Japanese Defense Minister Itsunori Onodera speaks to reporters in Tokyo on February 5, 2013.
Japanese Defense Minister Itsunori Onodera says Tokyo is “allowed under the law” to develop the ability to launch a preemptive strike against an impending attack.
“When an intention to attack Japan is evident, the threat is imminent, and there are no other options, Japan is allowed under the law to carry out strikes against enemy targets,” Onodera said on Thursday.
The Japanese minister, however, stated that given Japan’s political environment as well as the peace-oriented diplomacy that the country observes, “This is not the time to make preparations (for building such capability).”

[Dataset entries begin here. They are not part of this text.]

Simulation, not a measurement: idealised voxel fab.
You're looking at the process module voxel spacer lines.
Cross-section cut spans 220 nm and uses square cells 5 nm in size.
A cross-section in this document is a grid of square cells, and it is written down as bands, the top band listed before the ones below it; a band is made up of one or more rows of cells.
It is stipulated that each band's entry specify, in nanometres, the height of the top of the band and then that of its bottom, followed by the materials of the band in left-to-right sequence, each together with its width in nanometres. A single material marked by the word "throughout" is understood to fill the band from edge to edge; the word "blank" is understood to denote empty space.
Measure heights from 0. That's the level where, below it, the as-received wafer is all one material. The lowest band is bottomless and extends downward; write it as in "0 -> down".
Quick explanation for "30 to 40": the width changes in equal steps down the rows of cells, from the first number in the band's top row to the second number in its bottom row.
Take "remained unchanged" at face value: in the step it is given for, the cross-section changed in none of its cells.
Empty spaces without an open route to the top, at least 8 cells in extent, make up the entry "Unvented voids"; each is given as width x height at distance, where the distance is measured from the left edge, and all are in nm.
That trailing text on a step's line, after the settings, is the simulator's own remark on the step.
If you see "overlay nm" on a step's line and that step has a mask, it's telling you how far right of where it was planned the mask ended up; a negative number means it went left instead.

The comments came two days after North Korea carried out its latest nuclear test, which drew condemnation from several countries including Japan, South Korea and the United States.
On February 12, North Korea announced that it had successfully carried out its third underground nuclear test, which involved “miniaturized” device and was conducted in a “perfect manner.”
The UN Security Council said in a statement on February 12, “There continues to exist a clear threat to international peace and security.” Members of the Council would “begin work immediately on appropriate measures in a Security Council resolution,” the statement added.
Highlighting Japan’s need to reinforce its ballistic missile defense in response to what he called a ‘North Korean threat,’ Onodera added that Pyongyang is expected to “boost various capabilities further.”
“We need to improve corresponding capabilities as well,” the Japanese defense minister stated.